Oct 1, 2014

Saint Laurent: NYFF 14


The French filmic powers that be are perverse if they think this movie by Bertrand Bonello, their entry to the upcoming Academy Awards, is going to win an Oscar. I know what they're thinking: "Les Americains, they love les biopics! Le Oscar is ours!"
Except that movie is called Yves Saint Laurent, by Jalil Lespert, and would have had a decent chance at the bald guy, had they sent that one instead. But they chose Saint Laurent, a three-hour long, shapeless, ridiculous mess that is far more about its self-indulgent director than it is about its fascinating subject.
Poor Yves (Gaspard Ulliel) and his partner, Pierre Bergé (the great Jeremie Renier, wasted and miscast), are ciphers in this sordid vision of 1970's depravity. Bonello is more interested in his own spin on the tortured artist than in YSL himself. He devotes endless minutes and resources to YSL's world: Regine's, the drugs, the sex, the muses and hangers on. He does not bother creating dimensional characters or a compelling story. The movie is an endless collection of untethered moments in YSL's life in the Seventies. Each year, announced with a huge title, seems to last forever. There is no forward momentum. There is no dramatic action. Organizing a movie by years is not the most exciting way to develop a plot; hence, there is none, and the movie drags on and on.
One never understands what made this universally admired, successful designer so unhappy, or what the relationship was like between him and Bergé. They ignore each other for most of the movie. Bonello has no sense of timing or staging. He spends an eternity on a meeting between Bergé and Saint Laurent's American investors, covering the minutiae of their licensing deals, but not one minute is spent in giving Saint Laurent a say in his own destiny. According to Bonello, YSL is some sort of martyr to creative genius. An icon (and a pouting, annoying one at that), more than a man of flesh and blood.
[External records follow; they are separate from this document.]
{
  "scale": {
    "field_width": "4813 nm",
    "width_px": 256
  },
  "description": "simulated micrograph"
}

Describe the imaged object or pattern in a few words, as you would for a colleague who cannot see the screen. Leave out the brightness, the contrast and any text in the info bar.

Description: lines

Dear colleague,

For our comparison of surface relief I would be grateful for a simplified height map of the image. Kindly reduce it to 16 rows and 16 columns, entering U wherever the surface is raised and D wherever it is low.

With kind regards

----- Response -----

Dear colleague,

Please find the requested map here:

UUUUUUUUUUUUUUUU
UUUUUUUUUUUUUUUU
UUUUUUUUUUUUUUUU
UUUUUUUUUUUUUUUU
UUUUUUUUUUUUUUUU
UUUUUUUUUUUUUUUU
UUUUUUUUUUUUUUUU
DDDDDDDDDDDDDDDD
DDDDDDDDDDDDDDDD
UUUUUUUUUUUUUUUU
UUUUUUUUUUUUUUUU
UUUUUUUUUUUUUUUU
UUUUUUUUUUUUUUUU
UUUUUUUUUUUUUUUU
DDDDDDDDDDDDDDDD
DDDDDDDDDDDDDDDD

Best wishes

The actors are helpless, as they have nothing to do. Ulliel gets YSL's mannered whispering and gait right, but apparently so can anyone else. He tries to be as enigmatic as possible, but we have no idea of what can possibly be going on in his mind. Renier fares even worse, with an unforgivable dark wig and glued on facial hair.  For a movie about a man who only cared about beauty and elegance, very short shrift is actually given to his enormous talent. There is no interest in what he achieved, no sense of elegance or beauty. Bonello is only interested in his own thesis about artistic self-destruction and bourgeois depravity. This is not only boring, but a disservice to a true creative genius.
Who cares if a cast of thousands is summoned: Lea Seydoux (wasted as Loulou de la Falaise), Dominique Sanda (wasted as Saint Laurent's mére) and Helmut Berger, the movie's only coup de theatre, tragically unrecognizable as YSL at the end of his life. They are like lifeless mannequins peppering a feverish, clumsy tableau vivant. The movie comes alive only twice. When Berger appears and steals the show, and when Louis Garrel shows up as the depraved lover who drove YSL to despair. He seems to be the only one having any fun.
This movie has no business being in the New York Film Festival (let alone the Oscars), but every year one can count on a handful of insufferably pretentious (mostly French) movies that the selection committee swoons over because they are messy and smelly, and somehow they confuse that with art.
It is tragic that a movie like Yves Saint Laurent, which is made with enormous craft and has two of the most magnificent performances of the year, is dismissed because it is more conventional. It's only sin is that it aims to tell YSL's story well, whereas Bonello's movie is as vapid and pretentious as your worst nightmares about the world of fashion.